WLRI DProf Seminars: Globalisation

We are delighted to invite colleagues to the Working Lives Research Institute seminar on Friday 21st May.

This is a ‘double’ seminar which focuses on aspects of Globalisation and enables two of our esteemed Londonmet colleagues to share their research and writing with us. 

Professor Mike Newman will speak on 'The Contradictions of Humanitarian Intervention’ and Dr Lyn Thomas on:  'The construction of Muslim and Irish communities as 'suspect' in Britain 1974-2007: representations and experiences'.

The session runs between 12.15 and 3.30. Lunch and refreshments will be provided.

Room: JS2-75

Working Lives Research Institute
London Metropolitan University
31 Jewry St
London EC3N 2EY

See our contact page for directions and map.
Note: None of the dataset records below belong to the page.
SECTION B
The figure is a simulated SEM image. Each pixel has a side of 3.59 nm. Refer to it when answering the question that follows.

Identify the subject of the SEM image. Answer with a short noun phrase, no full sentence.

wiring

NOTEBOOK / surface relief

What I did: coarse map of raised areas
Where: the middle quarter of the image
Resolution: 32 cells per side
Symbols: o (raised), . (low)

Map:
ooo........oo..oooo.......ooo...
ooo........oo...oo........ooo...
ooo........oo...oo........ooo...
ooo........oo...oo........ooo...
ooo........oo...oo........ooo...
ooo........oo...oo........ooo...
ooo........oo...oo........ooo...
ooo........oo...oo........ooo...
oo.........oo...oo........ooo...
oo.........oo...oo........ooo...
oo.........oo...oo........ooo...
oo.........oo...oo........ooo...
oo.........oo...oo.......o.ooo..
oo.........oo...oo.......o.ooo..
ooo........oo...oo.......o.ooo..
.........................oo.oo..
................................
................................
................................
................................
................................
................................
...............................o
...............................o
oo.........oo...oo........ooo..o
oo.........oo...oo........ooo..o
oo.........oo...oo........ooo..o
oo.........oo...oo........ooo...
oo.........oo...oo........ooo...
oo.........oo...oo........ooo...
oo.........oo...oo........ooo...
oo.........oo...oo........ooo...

Mike Newman is a Professor of Politics and Jean Monnet Professor of European Studies.  He is the author of several books, including Socialism and European Unity (Hurst, 1983),  Harold Laski – A Political Biography (Macmillan, 1993), Democracy, Sovereignty and the European Union (Hurst, 1996)  Ralph Miliband and the Politics of the New Left (Merlin 2002), and Socialism – A Very Short Introduction (Oxford University Press, 2005).  His latest book is Humanitarian Intervention: Confronting the Contradictions (Hurst and Columbia University Press, 2009).

 

Lyn Thomas is Deputy Director of the Institute for the Study of European Transformations at London Metropolitan University, where she taught French from 1989 to 2005.  Her writings include Annie Ernaux, an introduction to the writer and her audience (Berg, 1999), Fans, Feminisms and ‘Quality’ Media (Routledge, 2002) and Annie Ernaux, à la première personne (Stock, 2005). She was responsible for the media study in the ESRC/AHRC ‘Cultures of Consumption’ Programme research project on ‘Alternative Hedonism and the Theory and Politics of Consumption’ and co-edited The Theory and Politics of Consuming Differently with Kate Soper and Martin Ryle (Palgrave, 2008). She is currently editing Religion, Consumerisam and Sustainability: Paradise Lost? for Palgrave. She is co-applicant in an ESRC project on the representation of ‘suspect’ communities in multi-ethnic Britain and the impact on Muslim and Irish communities, where again, she is leading the media study. Her research interests include religion, spirituality and media; audiences and fan cultures; and lifestyle and reality television. She is a member of the Feminist Review Editorial Collective.